I want to ask about the values that are driving-

PRIME MINISTER:

I'm surprised you are challenging me this on the ABC but there it is!

LEIGH SALES:

I want to-

PRIME MINISTER:

I don't think your heart's in it, actually, Leigh. I think you agree with me.

LEIGH SALES:

I want to look at your personal values that are driving your choice of policy.

PRIME MINISTER:

Sure. Yep.

LEIGH SALES:

Before you became Prime Minister, your image was that your values put you in the small ‘L’ liberal tradition of Alfred Deakin and Malcolm Fraser. Can you today name one policy position that you hold that aligns with that tradition rather than the conservative wing of your party?

PRIME MINISTER:

My values are the same as they have always been. When I was-

LEIGH SALES:

Can you address the question which is policy?

PRIME MINISTER:

My policies, all of them, are about giving people greater freedom, greater opportunities to develop and grow-

LEIGH SALES:

Are any of those at odds with the conservative wing of your party? Because they used to be, for example, on climate change.

PRIME MINISTER:

Leigh, I have just been in Tasmania announcing work to begin on doubling the generation capacity of Hydro Tasmania, which is the largest provider of clean, green hydroelectric capacity in Australia, bigger than Snowy Hydro.

We are going to work on increasing the capacity of that hydro system to provide the storage, the large scale storage, 2,500 megawatts of storage. You know what that does? That makes renewables reliable.

You talk about energy. That is ensuring that we are able to have the storage and the back-up to support the intermittent renewables like wind and solar. So I am actually getting things done.
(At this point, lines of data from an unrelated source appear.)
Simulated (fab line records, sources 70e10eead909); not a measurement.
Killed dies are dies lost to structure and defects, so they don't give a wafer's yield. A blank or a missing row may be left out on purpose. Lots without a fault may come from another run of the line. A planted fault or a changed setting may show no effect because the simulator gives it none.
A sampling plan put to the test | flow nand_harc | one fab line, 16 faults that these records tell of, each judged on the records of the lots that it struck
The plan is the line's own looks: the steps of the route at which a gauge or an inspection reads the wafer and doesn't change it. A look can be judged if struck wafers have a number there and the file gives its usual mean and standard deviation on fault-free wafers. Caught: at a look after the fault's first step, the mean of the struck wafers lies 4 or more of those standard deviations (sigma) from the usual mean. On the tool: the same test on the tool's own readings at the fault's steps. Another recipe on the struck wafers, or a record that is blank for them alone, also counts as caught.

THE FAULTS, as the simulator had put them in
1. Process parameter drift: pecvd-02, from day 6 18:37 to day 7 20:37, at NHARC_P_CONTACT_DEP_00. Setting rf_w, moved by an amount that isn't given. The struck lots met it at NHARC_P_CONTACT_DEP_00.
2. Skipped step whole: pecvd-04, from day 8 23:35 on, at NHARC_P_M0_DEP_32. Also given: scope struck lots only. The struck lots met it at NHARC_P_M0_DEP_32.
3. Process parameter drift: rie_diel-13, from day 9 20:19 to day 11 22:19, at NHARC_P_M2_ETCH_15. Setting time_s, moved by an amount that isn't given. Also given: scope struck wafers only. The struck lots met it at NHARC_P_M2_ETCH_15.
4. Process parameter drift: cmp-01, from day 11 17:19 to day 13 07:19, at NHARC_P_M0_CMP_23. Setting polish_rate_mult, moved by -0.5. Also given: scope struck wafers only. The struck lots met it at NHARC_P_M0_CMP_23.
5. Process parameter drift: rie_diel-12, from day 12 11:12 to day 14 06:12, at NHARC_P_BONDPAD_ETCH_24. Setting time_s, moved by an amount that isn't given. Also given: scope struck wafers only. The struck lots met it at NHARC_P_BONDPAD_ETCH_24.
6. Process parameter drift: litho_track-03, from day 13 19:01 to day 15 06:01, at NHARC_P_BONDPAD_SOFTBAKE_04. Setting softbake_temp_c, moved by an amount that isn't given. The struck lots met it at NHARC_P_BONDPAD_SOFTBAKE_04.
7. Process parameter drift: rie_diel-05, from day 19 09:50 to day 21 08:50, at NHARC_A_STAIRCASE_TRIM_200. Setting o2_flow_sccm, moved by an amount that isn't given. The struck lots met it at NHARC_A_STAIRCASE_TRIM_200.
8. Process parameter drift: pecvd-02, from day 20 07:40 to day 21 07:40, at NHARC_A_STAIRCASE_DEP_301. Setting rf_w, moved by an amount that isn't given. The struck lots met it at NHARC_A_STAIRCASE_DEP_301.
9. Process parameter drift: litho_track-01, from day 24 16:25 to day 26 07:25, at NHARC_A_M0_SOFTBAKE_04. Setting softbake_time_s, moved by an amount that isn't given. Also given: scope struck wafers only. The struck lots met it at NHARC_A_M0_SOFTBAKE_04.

My energy policy is not governed, as perhaps you might like it to be, by ideology. I'm not interested in left or right. I'm interested in lowering the pressures on Australian families by ensuring that energy is affordable and reliable and, of course, we meet our emissions reduction targets.

LEIGH SALES:

The Federal Budget is in a few weeks. In a sentence can you tell viewers what its defining theme will be?

PRIME MINISTER:

What we will be doing is ensuring that we continue to support strong economic growth. Without that, we can't remain a first world economy with high wages and a generous social welfare safety net. We will be ensuring that those vital services on which we all depend and that provide us with security are afforded and paid for. We will be bringing the Budget back into balance.

LEIGH SALES:

Will Scott Morrison retain the Treasury portfolio in your next reshuffle?

PRIME MINISTER:

Of course he will.

Look, Scott is doing an outstanding job. You know, it is such a disappointment, I have to say, that you are focused on the politics when we should be talking-

LEIGH SALES:

You are in the business of politics I'm afraid, Prime Minister.

PRIME MINISTER:

I know I am in the business of politics, but can I say to you - your viewers they are interested in energy. They want to know about how we are reducing the cost of energy-

LEIGH SALES:

They are interested in policy and politics and we were talking about policy, now we are going to talk about politics. Is it fair to say it is open warfare between you and Tony Abbott?

PRIME MINISTER:

Totally unfair. It is a ridiculous thing to say.

LEIGH SALES:

Well, there has been a leak today showing that polling in his seat was going really badly for him until you shored it up. He has been keeping up a running commentary of the performance of the government. How is that not open warfare?

PRIME MINISTER:

My job as Prime Minister is to deliver on my commitments to the Australian people. I'm not interested in personalities or politics of that kind.

LEIGH SALES:

Is it fair to say we will only see the end of the Turnbull/Abbott warfare in the same way that we saw the end of the Rudd/Gillard warfare which is when your government and all of the key players lose an election and are banished?

PRIME MINISTER:

Well Leigh, I'm focused on delivering for the Australian people. We just won an election last year, less than a year ago. We won the election. And look what we have done - you and many other wise people in the media said we wouldn't get anything through the Senate. Poor old Malcolm, you said, he’s hardly got any seats in the Senate. Only a one seat majority in the House.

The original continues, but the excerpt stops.